Mahler measure of polynomials defining genus 2 and 3 curves

TL;DR

This paper investigates Mahler measures of over 500 polynomial families defining genus 2 and 3 curves, revealing relations with special values of L-functions and discovering numerous identities through numerical analysis.

Contribution

It provides the first extensive numerical study linking Mahler measures of genus 2 and 3 curves to L-values and K_2 elements, with new identities and theoretical insights.

Findings

Discovered over 100 identities between Mahler measures of different polynomial families.

Established relations between Mahler measures and special L-values of elliptic and higher genus curves.
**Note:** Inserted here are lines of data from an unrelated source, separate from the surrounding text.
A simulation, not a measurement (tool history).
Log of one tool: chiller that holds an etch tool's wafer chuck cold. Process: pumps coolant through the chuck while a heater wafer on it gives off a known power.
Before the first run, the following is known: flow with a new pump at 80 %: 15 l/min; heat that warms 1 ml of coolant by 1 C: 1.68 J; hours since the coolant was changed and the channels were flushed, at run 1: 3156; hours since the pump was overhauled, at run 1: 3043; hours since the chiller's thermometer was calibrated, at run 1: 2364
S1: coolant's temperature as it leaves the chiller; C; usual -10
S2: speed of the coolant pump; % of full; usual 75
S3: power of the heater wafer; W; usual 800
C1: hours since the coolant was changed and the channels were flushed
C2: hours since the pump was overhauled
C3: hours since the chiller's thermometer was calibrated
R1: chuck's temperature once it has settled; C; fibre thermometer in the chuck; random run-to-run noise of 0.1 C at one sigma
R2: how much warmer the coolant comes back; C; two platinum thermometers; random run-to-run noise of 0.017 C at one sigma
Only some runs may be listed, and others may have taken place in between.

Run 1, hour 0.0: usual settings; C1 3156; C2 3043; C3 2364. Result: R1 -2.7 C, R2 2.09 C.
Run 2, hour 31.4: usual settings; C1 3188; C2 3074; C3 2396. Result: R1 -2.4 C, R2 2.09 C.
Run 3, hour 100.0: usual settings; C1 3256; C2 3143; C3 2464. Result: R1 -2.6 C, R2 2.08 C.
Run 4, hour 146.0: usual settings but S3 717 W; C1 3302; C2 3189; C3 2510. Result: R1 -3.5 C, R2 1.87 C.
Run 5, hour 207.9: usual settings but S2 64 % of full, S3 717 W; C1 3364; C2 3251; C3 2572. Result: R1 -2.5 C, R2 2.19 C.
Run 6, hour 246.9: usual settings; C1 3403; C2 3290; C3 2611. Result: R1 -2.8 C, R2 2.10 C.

Identified explicit K_2 elements in genus 2 and 3 curves supporting Beilinson's conjecture.

Abstract

In this article, we study the Mahler measures of more than 500 families of reciprocal polynomials defining genus 2 and genus 3 curves. We numerically find relations between the Mahler measures of these polynomials with special values of $L$-functions. We also numerically discover more than 100 identities between Mahler measures involving different families of polynomials defining genus 2 and genus 3 curves. Furthermore, we study the Mahler measures of several families of nonreciprocal polynomials defining genus 2 curves and numerically find relations between the Mahler measures of these families and special values of $L$-functions of elliptic curves. We also find identities between the Mahler measures of these nonreciprocal families and tempered polynomials defining genus 1 curves. We will explain these relations by considering the pushforward and pullback of certain elements in $K_2$ of curves defined by these polynomials and applying Beilinson's conjecture on $K_2$ of curves. We show that there are two and three explicit linearly independent elements in $K_2$ of certain families of genus 2 and genus 3 curves.